# Crafting my own hash function

When aiming to develop an effective hash function, several key features should be considered:

- **Deterministic:** Ensuring that the same input consistently produces the same output.
- **Universal input:** Handling a wide range of input types or data structures.
- **Fixed-sized output:** Generating a hash of consistent length regardless of input size.
- **Fast to compute:** Optimizing for efficiency to process hashes quickly.
- **Uniformly distributed:** Distributing hash values evenly across the output space.

Additionally, some desirable extras to incorporate, specially for encryption, are:

- **Randomly distributed:** Ensuring a balanced distribution of hash values.
- **Randomized seed:** Introducing randomness for enhanced security.
- **One-way function:** Preventing reverse engineering to retrieve original data.
- **Avalanche effect:** Producing significant changes in output with minimal changes in input.

Designing a hash function that fulfills all these requirements from scratch is undoubtedly challenging, and **for now** that isn't my goal.

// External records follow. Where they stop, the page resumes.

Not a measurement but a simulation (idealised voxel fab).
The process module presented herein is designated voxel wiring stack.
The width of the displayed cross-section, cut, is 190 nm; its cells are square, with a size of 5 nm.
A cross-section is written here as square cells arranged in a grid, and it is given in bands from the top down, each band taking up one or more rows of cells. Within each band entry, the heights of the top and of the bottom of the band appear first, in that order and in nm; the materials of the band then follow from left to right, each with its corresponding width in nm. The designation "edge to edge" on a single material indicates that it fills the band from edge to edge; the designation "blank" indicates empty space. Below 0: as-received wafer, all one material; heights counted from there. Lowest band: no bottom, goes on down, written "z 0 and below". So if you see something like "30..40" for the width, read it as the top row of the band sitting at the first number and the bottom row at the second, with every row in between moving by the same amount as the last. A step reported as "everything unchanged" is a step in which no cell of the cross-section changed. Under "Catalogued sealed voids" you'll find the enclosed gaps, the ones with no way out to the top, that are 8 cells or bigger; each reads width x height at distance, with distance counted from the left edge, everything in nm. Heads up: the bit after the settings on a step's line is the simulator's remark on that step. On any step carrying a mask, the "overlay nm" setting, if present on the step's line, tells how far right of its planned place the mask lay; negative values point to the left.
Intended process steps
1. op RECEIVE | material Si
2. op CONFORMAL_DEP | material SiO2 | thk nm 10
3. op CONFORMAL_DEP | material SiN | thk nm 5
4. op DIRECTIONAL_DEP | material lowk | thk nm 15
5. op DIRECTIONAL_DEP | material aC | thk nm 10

Embarking on the journey of creating a hash function from scratch offers an invaluable learning opportunity. By the end of this endeavor, the result may be a rudimentary hash function, far from perfect, but the insights gained will be invaluable.

In [1]:
import sys

In [2]:
def hash_function(value):
    if isinstance(value, dict) or isinstance(value, set) or isinstance(value, list):
        raise Exception("Only works for immutable types.")
        
    output_size = len(str(sys.maxsize))
    basic_hash = ""
    order = 1
    result = 0
    while len(basic_hash) < output_size:
        if result == 0:
            for i, char in enumerate(repr(value).lstrip("'"), 1):
                if len(str(result)) >= output_size:
                    return int(result[:output_size])
                result += i * ord(char)
        else:
            basic_hash += str(result % order)
            order += 10
        
    return int(basic_hash[:output_size])

## Testing

Hash output example:

In [3]:
hash_function("I love Python!")

333040184114426667

Deterministic: `True`

In [4]:
hash_function(18) == hash_function(18)

True

Universal input: `True`

In [5]:
hash_function(3.14) == hash_function("3.14")

False

Fixed-sized output: `True`

In [6]:
len(str(hash_function(10_000_028))) == len(str(hash_function("Data Science is awesome!")))

True

Fast to compute: `False`

In [7]:
from time import perf_counter

In [8]:
start = perf_counter()
hash("This is a looooong string" * 1_000_000) # hash built-in function
stop = perf_counter()
print(f"Elapsed time: {stop - start}")

Elapsed time: 0.011321300000417978


In [9]:
start = perf_counter()
hash_function("This is a looooong string" * 1_000_000) # my_hash_function
stop = perf_counter()
print(f"Elapsed time: {stop - start}")

Elapsed time: 7.3015291999909095


Uniformly distributed: `False`

In [10]:
from hash_distribution import plot, distribute
from string import printable

In [11]:
plot(distribute(printable, num_containers=6)) # hash built-in function

  0 ■■■■■■■■■■■■■■■■     (16)
  1 ■■■■■■■■■■■■■■■■     (16)
  2 ■■■■■■■■■■■■■■■■■■■  (19)
  3 ■■■■■■■■■■■■■■■■■■■■ (20)
  4 ■■■■■■■■■■■■■        (13)
  5 ■■■■■■■■■■■■■■■■     (16)


In [12]:
plot(distribute(printable, num_containers=6, hash_function=hash_function)) # my_hash_function

  0 ■■■■■■■■■                     (9)
  1 ■■■■■■■■■■■■                  (12)
  2 ■■■■■■■■■■■■■                 (13)
  3 ■■■■■■■■■■■■■■■■■■■■■■■■■■■■■ (29)
  4 ■■■■■■■■■■■■■■■               (15)
  5 ■■■■■■■■■■■■■■■■■■■■■■        (22)